C.S. Lewis, G.K. Chesterton, J.R.R. Tolkien (and Martin Luther) Walk Into a Theater

Christian-themed plays delight theatergoers in Washington, ahead of new runs.

Above, Max McLean portrays C.S. Lewis; below, a scene from Martin Luther on Trial.
Above, Max McLean portrays C.S. Lewis; below, a scene from Martin Luther on Trial. (photo: Courtesy of Fellowship for the Performing Arts)

WASHINGTON — When the stage lights go up, a solitary figure in a brown tweed suit is sitting in a book-lined study at a college at England’s Oxford University. He is C.S. Lewis, one of the most famous converts to Christianity of the 20th century.

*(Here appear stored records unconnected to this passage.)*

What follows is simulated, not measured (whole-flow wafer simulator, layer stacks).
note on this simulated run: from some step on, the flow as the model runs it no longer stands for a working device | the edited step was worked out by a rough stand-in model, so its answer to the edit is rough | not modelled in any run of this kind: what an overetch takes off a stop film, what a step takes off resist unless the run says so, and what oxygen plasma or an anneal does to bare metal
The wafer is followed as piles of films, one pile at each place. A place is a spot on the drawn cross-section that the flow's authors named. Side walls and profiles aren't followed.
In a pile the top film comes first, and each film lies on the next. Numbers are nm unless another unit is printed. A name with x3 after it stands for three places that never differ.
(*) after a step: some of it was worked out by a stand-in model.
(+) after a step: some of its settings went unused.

“You must picture me alone in that room in Magdalen, night after night, feeling, whenever my mind lifted even for a second from my work, the steady, unrelenting approach of him whom I so earnestly desired not to meet,” Lewis tells the audience.

A one-man show about an Oxford don’s twists and turns on the way to embracing Christianity may sound like an odd proposition for a bracing evening at the theater. Yet C.S. Lewis Onstage: The Most Reluctant Convert, written and acted by Max McLean, drew a large and enthusiastic crowd to its world premiere at Washington’s prestigious Lansburgh Theatre.

After playing to full houses in Washington’s theater district, the Most Reluctant Convert will now be on tour, presented in select theaters around the U.S. It will be in San Francisco June 24-26 and in Los Angeles July 14-17.

The high-quality script and production are the work of Fellowship for the Performing Arts, a New York-based group that produces sophisticated theater from a Christian worldview. McLean, an award-winning actor whose voice is well known to many as the narrator of The Listener's Bible recordings, founded the fellowship in 1992.

“At the root of Christianity,” McLean said in a previous interview, “is the admission that this world is not what it ought to be, and at the heart of being a Christian is the confession that ‘I am part of the problem.’ Our vision [at FPA] is to select stories that explore how and why consequential choices are made and to produce those stories on stage in a manner that engages diverse audiences.”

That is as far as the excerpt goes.